Jesus is Lord of the Sabbath
At that time Jesus went through the cornfields on the Sabbath. His disciples were hungry and began to pick some ears of corn and eat them. When the Pharisees saw this, they said to him, ‘Look! Your disciples are doing what is unlawful on the Sabbath.’
He answered, ‘Haven’t you read what David did when he and his companions were hungry? He entered the house of God, and he and his companions ate the consecrated bread – which was not lawful for them to do, but only for the priests. Or haven’t you read in the Law that the priests on Sabbath duty in the temple desecrate the Sabbath and yet are innocent? I tell you that something greater than the temple is here. If you had known what these words mean, “I desire mercy, not sacrifice,”[a] you would not have condemned the innocent. For the Son of Man is Lord of the Sabbath.’
Going on from that place, he went into their synagogue, and a man with a shrivelled hand was there. Looking for a reason to bring charges against Jesus, they asked him, ‘Is it lawful to heal on the Sabbath?’
He said to them, ‘If any of you has a sheep and it falls into a pit on the Sabbath, will you not take hold of it and lift it out? How much more valuable is a person than a sheep! Therefore it is lawful to do good on the Sabbath.’

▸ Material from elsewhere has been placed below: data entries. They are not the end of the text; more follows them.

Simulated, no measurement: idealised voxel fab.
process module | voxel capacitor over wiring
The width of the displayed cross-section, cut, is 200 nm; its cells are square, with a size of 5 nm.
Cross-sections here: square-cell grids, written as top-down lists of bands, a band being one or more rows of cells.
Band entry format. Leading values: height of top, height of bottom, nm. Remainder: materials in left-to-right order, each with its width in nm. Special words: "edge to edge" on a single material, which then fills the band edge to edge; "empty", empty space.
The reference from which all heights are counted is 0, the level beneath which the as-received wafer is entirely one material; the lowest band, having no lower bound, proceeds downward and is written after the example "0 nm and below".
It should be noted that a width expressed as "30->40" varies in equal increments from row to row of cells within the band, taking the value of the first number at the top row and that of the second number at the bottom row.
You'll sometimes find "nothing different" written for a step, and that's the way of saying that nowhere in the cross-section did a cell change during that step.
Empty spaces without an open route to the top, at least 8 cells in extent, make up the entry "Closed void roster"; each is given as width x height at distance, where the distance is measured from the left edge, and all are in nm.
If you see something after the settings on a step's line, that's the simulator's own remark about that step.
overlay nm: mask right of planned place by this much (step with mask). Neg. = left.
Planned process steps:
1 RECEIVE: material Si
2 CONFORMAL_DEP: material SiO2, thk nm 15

Then he said to the man, ‘Stretch out your hand.’ So he stretched it out and it was completely restored, just as sound as the other. But the Pharisees went out and plotted how they might kill Jesus.
God’s chosen servant
Aware of this, Jesus withdrew from that place. A large crowd followed him, and he healed all who were ill. He warned them not to tell others about him. This was to fulfil what was spoken through the prophet Isaiah:
‘Here is my servant whom I have chosen,
the one I love, in whom I delight;
I will put my Spirit on him,
and he will proclaim justice to the nations.
He will not quarrel or cry out;
no one will hear his voice in the streets.
A bruised reed he will not break,
and a smouldering wick he will not snuff out,
till he has brought justice through to victory.